Ceramics Collector: Ken Price’s vivid table sculptures

Sculptor Ken Price (1935-2012) is known for clever twists on the cup form, which he embellished with bright paint. Examples rarely come on the market. This Geometric Cup (H. 5 1/4 inches) from a 1970s series made in Taos, N.M., brought $114,562.50 in a Cowans-Clark-DelVecchio auction in November 2011. Courtesy Cowan’s Auctions.
Sculptor Ken Price (1935-2012) is known for clever twists on the cup form, which he embellished with bright paint. Examples rarely come on the market. This Geometric Cup (H. 5 1/4 inches) from a 1970s series made in Taos, N.M., brought $114,562.50 in a Cowans-Clark-DelVecchio auction in November 2011. Courtesy Cowan’s Auctions.

Ceramics are sometimes relegated to that artistic stepchild, the “crafts” category. But no one has ever suggested that the work of Ken Price (1935-2012) is anything other than fine art, even though his miniaturized sculptures can be held in one hand.

A new traveling retrospective exhibition, organized by the Los Angeles County Museum of Art and designed by architect Frank O. Gehry, displays works from every twist and turn of Price’s career. Most valuable for enthusiasts is the accompanying 288-page catalog with magnificent images and essays by LACMA Senior Curator of Modern Art Stephanie Barron, Frank Gehry, Phyllis Tuchman and Dave Hickey, as well as past interviews with the artist himself.

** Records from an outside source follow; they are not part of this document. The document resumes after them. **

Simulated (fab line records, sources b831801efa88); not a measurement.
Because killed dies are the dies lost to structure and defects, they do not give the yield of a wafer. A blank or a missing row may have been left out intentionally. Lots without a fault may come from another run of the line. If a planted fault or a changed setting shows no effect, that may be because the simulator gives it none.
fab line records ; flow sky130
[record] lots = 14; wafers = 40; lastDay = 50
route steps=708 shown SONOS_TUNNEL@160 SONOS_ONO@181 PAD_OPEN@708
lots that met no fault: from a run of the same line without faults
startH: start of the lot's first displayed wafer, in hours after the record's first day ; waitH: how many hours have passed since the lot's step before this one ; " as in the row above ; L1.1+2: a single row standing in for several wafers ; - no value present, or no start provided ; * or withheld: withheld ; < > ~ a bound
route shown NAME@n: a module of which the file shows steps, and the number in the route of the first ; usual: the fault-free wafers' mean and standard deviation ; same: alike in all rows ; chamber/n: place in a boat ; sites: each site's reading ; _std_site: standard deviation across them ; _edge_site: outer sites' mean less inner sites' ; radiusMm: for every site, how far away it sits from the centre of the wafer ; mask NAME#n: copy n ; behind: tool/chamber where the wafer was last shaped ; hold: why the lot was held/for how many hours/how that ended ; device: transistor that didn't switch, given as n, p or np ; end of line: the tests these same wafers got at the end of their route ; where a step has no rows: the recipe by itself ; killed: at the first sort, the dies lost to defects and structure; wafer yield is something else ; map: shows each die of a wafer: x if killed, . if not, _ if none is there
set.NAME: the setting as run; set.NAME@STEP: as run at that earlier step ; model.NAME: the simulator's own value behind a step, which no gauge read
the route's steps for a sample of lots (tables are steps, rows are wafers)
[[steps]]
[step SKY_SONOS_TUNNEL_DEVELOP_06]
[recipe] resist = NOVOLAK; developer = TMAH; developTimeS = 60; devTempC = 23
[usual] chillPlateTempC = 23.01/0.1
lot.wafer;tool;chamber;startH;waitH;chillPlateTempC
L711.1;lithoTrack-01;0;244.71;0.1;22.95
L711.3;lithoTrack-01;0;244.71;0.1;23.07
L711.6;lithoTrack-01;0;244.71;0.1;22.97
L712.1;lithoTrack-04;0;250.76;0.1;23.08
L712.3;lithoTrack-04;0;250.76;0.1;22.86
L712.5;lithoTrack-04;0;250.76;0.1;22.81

In his review of the exhibition for Crafts magazine in London, ceramics expert Garth Clark wrote: “Ken Price Sculpture: A Retrospective is kiln hot, blazing with color with works that glow like embers plucked from the fire and forms that emulate the flow of molten lava. It is a pyrotechnic display that is shockingly beautiful for those who do not already know the work, an affirmation for those who do. However, brightly as this retrospective glows, it has taken Price his entire career to reach this point, his coronation as a great American artist. Alas, he died four months earlier at age 77.”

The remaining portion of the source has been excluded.